The education secretary Justine Greening this week spoke at a gathering of head teachers. She reiterated the position of this government to expand both grammar schools and faith schools.
Much of the focus has been on the government’s commitment to grammar schools. Quite right that this should be scrutinised. It is hard to see the thinking of May and her cabinet on this. Most pupils attend local comprehensive’s. Surely if you truly wanted to boost attainment this would be the area of focus. Michael Gove’s approach of introducing more rigour into the curriculum and expanding the academy program to me was the correct one.
If we renewed focus on core subjects, Math’s, Science, History etc. Made moves to cut class sizes and importantly reintroduced discipline we would be well on our way to having a world-class education system. I mention discipline at the end, as I believe it is of utmost importance, we have become too soft on dealing with delinquent children who monopolise the attention of teachers in some of the more challenging comprehensive’s.
For me the biggest issue with this governments education policy is its commitment to expand faith schools. Faith schools now account for around a third of publicly funded schools. Coming from a Muslim background where I have seen the invisible wall which separates so many of our communities, I am absolutely convinced this is an issue which must be looked at again.
The argument made by the national secular society is that the expansion of faith schools seriously limits the choice of parents who do not want a religious education for their children. We all pay taxes therefore public services should not be for the exclusive use of sub sections of our society.

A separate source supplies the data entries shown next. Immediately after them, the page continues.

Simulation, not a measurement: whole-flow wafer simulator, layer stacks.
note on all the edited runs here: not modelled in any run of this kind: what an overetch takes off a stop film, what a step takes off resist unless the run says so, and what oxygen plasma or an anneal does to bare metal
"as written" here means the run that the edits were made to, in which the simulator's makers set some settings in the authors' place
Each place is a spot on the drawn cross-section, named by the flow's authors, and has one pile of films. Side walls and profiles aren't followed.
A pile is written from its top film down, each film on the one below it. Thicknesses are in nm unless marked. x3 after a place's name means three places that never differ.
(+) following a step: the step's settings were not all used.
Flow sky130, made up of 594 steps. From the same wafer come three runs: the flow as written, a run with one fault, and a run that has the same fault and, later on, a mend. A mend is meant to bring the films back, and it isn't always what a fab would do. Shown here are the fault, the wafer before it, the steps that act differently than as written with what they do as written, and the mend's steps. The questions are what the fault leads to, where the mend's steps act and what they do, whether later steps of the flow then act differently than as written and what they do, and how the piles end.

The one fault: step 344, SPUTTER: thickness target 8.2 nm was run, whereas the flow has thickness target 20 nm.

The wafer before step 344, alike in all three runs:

For me though the biggest argument for a secular education is the fact that first and foremost it benefits those children who would otherwise be forced into environments which close them off from the rest of society. The country we live is diverse, we need to teach future generations to focus not on the things that divide us, instead on the things we all have in common. This idea of multiculturism for me needs to be killed off. It needs replacing with a new sense of identity (Ideally outward looking not nationalistic). An identity based on the shared belief in freedom of speech, freedom of thought and liberty.
Too many of us live in our closed communities and have little understanding of those who come from different backgrounds. I know this is certainly true in the Muslim community I grew up in. You can now grow up in Britain and spend your entire life not interacting with people from other communities. Even in my family I know there are members who do not have a single white Non-Muslim friend. I am sure the reverse is also true for many of other backgrounds. Although most people are decent and tolerant I would be lying if I said growing up I hadn’t witnessed the bigotry this problem has caused.
This is a disaster waiting to happen. In many ways, we are already seeing a polarisation come to the fruition. If we do not address this issue and make moves to break down the invisible walls that divide us, we will see this get worse. In twenty to thirty years’ time we may see sectarian society and the rise of type of identity politics we see in the middle east. Promoting a secular education although not a silver bullet, will certainly move us in the right direction.